OPINION | Large superannuation funds are increasingly exploiting the many implications of tax compliance via the expertise of their tax staff and advisers.

This trend was apparent at the annual Tax Institute National Superannuation Conference, held on August 24-25 in Sydney.

Here are four different aspects of tax professionals’ expertise with which super funds are engaging.

A healthy relationship with the ATO

It is a priority for all funds to manage the Australian Taxation Office as a large industry stakeholder.

 The ATO takes what it calls a “justified trust” approach towards how it deals with large market players, including those from the superannuation industry.

Justified trust is a concept borrowed from the Organisation for Economic Co-operation and Development that suggests tax enforcement agencies should ask themselves the question: If we told the community how we assured the tax paid by a taxpayer, would they be satisfied we did enough?

ATO deputy commissioner for superannuation, James O’Halloran, told the Taxation Institute conference that his office would be conducting risk assurance reviews of all 78 of the largest superannuation funds in the country over the next four years. One reassuring fact is that the industry has a good reputation with the ATO, with large super funds generally seen as managing their risks well.

Funds should use their tax staff and advisers to understand where their organisation sits on the ATO’s risk radar and how well prepared it is to withstand scrutiny. O’Halloran expressed the ATO’s preference to be involved early and proactively in merger discussions between funds.

Gauging an appropriate risk appetite

Funds need to ensure they have a well-developed and up-to-date understanding and articulation of their tax-risk appetite. KPMG director, tax transformation, James Gordon, described tax management as a pervasive organisational risk for super funds. He said many large funds have been busy formulating their tax-risk appetite, which should be embedded into a broader risk-management strategy.

A recent Deloitte survey (covering 12 funds and about $350 billion in assets) concluded that the majority of tax professionals within super funds now have the confidence of their trustee board.

The conference also heard about two interesting new areas of tax risk that may represent the next frontier for funds to manage. Firstly, the conference discussed risks related to how the Australian Prudential Regulation Authority would view a fund’s efforts, in its role as a good fiduciary (an SIS Act requirement), to manage the tax impacts of investment strategy and reporting. The second area was the risk to funds from the global trend towards more tax transparency, which is pressuring organisations to demonstrate they are paying their fair share of tax.

 After-tax outcomes

Many super funds still need to improve their after-tax investment outcomes to ensure their members get the best possible net returns.

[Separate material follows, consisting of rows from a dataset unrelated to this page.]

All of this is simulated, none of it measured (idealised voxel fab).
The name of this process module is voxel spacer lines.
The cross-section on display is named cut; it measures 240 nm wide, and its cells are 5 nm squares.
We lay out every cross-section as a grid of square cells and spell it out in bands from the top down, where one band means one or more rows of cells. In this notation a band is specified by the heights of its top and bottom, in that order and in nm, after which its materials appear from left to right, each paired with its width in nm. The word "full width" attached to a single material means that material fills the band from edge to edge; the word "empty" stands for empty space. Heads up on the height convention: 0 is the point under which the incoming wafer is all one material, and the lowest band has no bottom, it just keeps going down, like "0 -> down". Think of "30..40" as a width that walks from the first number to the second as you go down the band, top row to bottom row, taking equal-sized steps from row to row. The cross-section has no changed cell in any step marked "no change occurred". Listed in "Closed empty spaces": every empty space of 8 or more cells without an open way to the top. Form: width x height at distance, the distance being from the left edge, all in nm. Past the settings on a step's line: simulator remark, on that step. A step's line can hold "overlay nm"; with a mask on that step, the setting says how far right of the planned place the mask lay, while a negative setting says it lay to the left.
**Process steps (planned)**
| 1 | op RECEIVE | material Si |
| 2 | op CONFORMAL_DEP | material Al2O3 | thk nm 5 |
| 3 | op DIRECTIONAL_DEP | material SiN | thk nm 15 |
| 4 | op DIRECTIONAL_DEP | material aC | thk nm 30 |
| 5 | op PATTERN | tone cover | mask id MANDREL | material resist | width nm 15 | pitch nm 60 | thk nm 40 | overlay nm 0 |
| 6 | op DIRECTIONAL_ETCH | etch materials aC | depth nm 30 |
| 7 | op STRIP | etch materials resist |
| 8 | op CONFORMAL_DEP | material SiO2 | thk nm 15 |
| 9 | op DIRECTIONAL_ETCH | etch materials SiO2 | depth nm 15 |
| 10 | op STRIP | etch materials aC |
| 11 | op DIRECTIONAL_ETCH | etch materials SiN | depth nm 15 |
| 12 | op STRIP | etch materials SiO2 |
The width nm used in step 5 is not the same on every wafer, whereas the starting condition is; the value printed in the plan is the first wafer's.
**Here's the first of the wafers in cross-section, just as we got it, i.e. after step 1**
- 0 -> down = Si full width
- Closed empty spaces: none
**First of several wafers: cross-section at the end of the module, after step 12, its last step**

Cbus Super and QSuper were two of the earliest funds to recognise the value of embedding tax thinking into their investment processes, so conference attendees welcomed insights from Cbus Super after-tax specialist Daryn Loo and QSuper tax manager Prashanthen Ranjit Kumar.

The challenge for tax specialists working within funds is to perform the important due diligence required for unlisted, structured investment opportunities – where tax skills can add much value – without neglecting the opportunities to bring an after-tax lens to much larger pools of the fund’s capital; for example, the average 46 per cent of a fund’s capital that sits in listed equities.

An edge in innovation

 There are big advantages to adding the perspective of tax professionals to discussions about how to promote innovation within funds. Separate presentations by a number of PwC partners, and another by Rice Warner chief executive Michael Rice, addressed how many challenges facing the industry would require innovations. This includes the need to design better retirement-income solutions.

Funds should not assume tax professionals are only technical and details-focused with no ability to innovate. Indeed, a fund’s tax team and external advisers often get to see how different elements of a process or solution fit together and this broader perspective can be useful for innovating. Also, the frequent changes tax professionals must deal with make them an asset to funds needing to embrace change and the dynamism of the industry.

Raewyn Williams is managing director of research at Parametric Australia, a subsidiary of the Seattle-based funds management and portfolio services firm Parametric Portfolio Associates.